Oh man. Researching a pagination issue, I realized that I think 80% of my content-rich Q&A website has been made invisible to Google, and I need help to fix it.
Here's what happened: Each of my site's Q&A's is with an expert in various fields, and I used to publish them all in a single-page view. with all Q/A content on a single page. Due to Google indexing a few variants of the same URL, I implemented the rel=canonical attribute so that my Opera Singer Q&A code included:
<link rel="canonical" href="http://mysite.com/opera-singer"/>
So far, so good. But last Summer I decided to paginate the Q&A's with 7 Q/A's on each page b/c some of them had 100+ Qs and took too long to load. So the paginated URL structure became:
Page 1: http://mysite.com/opera-singer
Page 2: http://mysite.com/opera-singer/2
Page 3: http://mysite.com/opera-singer/3
etc, etc.
Here's the megaFAIL that I just discovered. the same canonical link above (pointing to http://mysite.com/opera-singer -- page 1 of the now-paginated Q&A -- was replicated to each /2, /3, /4 paginated page(!) So correct me if I'm wrong, but I believe the net effect was that I was literally telling Google's spider to IGNORE the Q&A content that wasn't on page 1 of the now-paginated Q&A...so 80% of my content-rich site is essentially invisible to Google(!) The "proof" is that if I search Google for any text string on page 1 of a Q&A it finds it, but does NOT find any text string on pages 2+.
So now for my questions:
1) Is my interpretation of what's happening and why correct? IOW, did my (mis)use of the rel=canonical attribute tell Google to ignore all content not on paginated page 1?

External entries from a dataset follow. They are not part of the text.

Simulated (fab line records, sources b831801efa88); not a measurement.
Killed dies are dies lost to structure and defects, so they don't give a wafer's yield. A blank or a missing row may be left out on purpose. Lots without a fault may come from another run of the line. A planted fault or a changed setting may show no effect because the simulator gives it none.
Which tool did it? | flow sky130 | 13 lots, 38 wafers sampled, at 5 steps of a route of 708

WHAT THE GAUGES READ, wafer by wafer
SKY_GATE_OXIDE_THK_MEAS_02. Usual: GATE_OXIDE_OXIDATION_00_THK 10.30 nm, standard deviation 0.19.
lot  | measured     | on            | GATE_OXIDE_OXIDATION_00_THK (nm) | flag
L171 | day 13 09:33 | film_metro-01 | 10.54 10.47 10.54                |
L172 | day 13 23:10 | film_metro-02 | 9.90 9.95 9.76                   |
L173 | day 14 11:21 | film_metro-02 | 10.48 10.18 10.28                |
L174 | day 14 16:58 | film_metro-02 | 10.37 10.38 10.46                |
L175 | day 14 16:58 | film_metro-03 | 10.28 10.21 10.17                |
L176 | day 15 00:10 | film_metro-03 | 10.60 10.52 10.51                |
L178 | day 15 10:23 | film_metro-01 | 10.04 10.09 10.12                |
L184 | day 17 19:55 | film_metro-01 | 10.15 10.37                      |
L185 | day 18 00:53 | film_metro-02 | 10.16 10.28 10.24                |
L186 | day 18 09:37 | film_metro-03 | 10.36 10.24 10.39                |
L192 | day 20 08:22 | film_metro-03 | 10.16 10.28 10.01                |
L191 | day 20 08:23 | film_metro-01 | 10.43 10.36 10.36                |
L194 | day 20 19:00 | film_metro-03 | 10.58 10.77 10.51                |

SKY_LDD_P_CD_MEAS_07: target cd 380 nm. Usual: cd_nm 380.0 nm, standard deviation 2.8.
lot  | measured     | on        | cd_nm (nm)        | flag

2) I changed the code for each paginated page to reflect the new paginated URL structure...so URL http://mysite.com/opera-singer/2 now uses <link rel="canonical" href="http://mysite.com/opera-singer/2"/>, and so on...and then I went to WMT and forced a recrawl of the entire site. Is there anything else I can do? I'm a little concerned because it's been 5 days, and Google still can't find any of my content that's NOT on the first page of a Q&A. Is it possible that simply changing the canonical links as described and recrawling will NOT work because Google has become permanently 'blind' to them, since for the last 6 months I had been telling it to ignore them? Is it 'smart' enough to realize 'Hey, I'm no longer being told to ignore this content, and wow it's entirely new and different than what this page's canonical link had previously been pointing me to'?